WILLIAMS: Georgia’s Civil War (2017)

Georgia’s Civil War: Conflict on the Home Front by David Williams. Mercer University Press, 2017. Cloth, IBSN: 978-0881466317. $35.00.

The Civil War was as much a conflict within the Union and Confederacy as it was between the belligerents. These “intra-societal tensions” directly influenced the armies in the field and the outcome of the war. In Georgia’s Civil War: Conflict on the Home Front, historian David Williams examines how the circumstances on the home front in Georgia contributed to the Confederacy’s collapse on the battlefield. Drawing on extensive archival research from governmental and civilian collections, Williams argues that the key to understanding the Confederacy’s loss is the significant desertion rate among soldiers and its toll on the fighting strength of southern armies.

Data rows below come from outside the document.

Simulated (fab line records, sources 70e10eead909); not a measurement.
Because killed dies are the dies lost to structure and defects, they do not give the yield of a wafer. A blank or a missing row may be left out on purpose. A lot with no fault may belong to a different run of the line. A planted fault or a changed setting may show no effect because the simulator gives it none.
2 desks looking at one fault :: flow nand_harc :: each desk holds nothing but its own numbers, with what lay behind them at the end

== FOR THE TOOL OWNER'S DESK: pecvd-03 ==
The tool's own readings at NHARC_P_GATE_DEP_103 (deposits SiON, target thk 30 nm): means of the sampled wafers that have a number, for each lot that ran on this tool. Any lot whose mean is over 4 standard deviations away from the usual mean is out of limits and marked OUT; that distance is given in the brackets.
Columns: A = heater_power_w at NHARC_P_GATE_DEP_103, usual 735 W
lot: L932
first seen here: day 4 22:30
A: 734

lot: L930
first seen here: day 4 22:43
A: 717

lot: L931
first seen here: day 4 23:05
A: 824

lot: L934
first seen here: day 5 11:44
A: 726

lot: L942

Structured chronologically, the book opens with a chapter on Georgia during the antebellum era. It examines the cleavages within the state among its white slave-owning and non-slave-owning population. These cleavages, the author contends, persisted during the secession debate in the state and well into the war. The next four chapters explore the connection between the home front and battlefront. They focus on the worsening conditions for civilians and why that environment made many soldiers decide to quit their military service. The epilogue discusses the role of Reconstruction and the Lost Cause in achieving success in solidifying a Confederate identity that never fully congealed from 1861-1865.

Williams situates his textwithin the historiographical debate over the reasons for the Confederacy’s failure. Did the Confederacy lose the war on the battlefield, or did a deteriorating economic environment and plummeting optimism make the effective prosecution of the war impossible? Williams asserts that it was the latter. By so doing, he joins other scholars, such as William Freehling in The South Vs. The South: How Anti-Confederate Southerners Shaped the Course of the Civil War (2001) and Stephanie McCurry in Confederate Reckoning: Power and Politics in the Civil War South (2010). Williams shows that a number of constituencies, such as planters and political leaders, made selfish and short-sided choices that undercut morale and the ability of the Confederacy to prosecute the war. Planters’ decisions to devote more acreage to cotton than to corn created a food shortage that exacerbated the desertion problem. Scarcities and unaffordable prices—in large measure resulting from planter-induced market speculation—meant that Georgia families went hungry. Soldiers received word from home about these hardships, which drove them to abandon the military and return to their kin. Public officials, including Governor Joseph Brown, actively opposed and spoke out against the conscription acts enacted by the Confederate Congress. Even some state courts were dubious about the constitutionality of conscription. All of these actions worsened the manpower shortages crippling Confederate armies.

Lower class white families’ struggles to survive and their perception of preferential treatment for planters motivated able-bodied Georgians to refuse reenlistment. Most noteworthy is Williams’ contention that at the root of the desertion and the refusal to fight for the Confederacy was “the Lost Causes’ lack of firm support from most Southerners” (239). Confederate soldiers did not have the will to fight, especially when doing so meant the continued suffering of family members. This argument about the lack of firm support and the statement that “most southern whites had opposed Secession to begin with” (239) will be contested most by Civil War historians who argue that southern resolve remained strong during the war—and even strengthened in the face of the Union’s hard war strategy.

This historical work makes it strongest contribution by emphasizing the absolute necessity of viewing the war from the perspective of the home front. Soldiers, and by extension armies, reacted to what was happening back home. Women, enslaved African Americans, and upper-class planters determined the parameters within which the Confederate military effort would succeed or fail on the battlefield.

Georgia’s Civil War is a clearly argued narrative about life on the Georgia home front during the Civil War and its powerful influence on military affairs. The monograph will appeal to scholars interested about Georgia during the Civil War and the role the home front had in shaping the larger conflict. It would be suitable for use in graduate seminars and upper division undergraduate courses on the Civil War.

John C. Kennedy received his Ph.D. from Purdue University.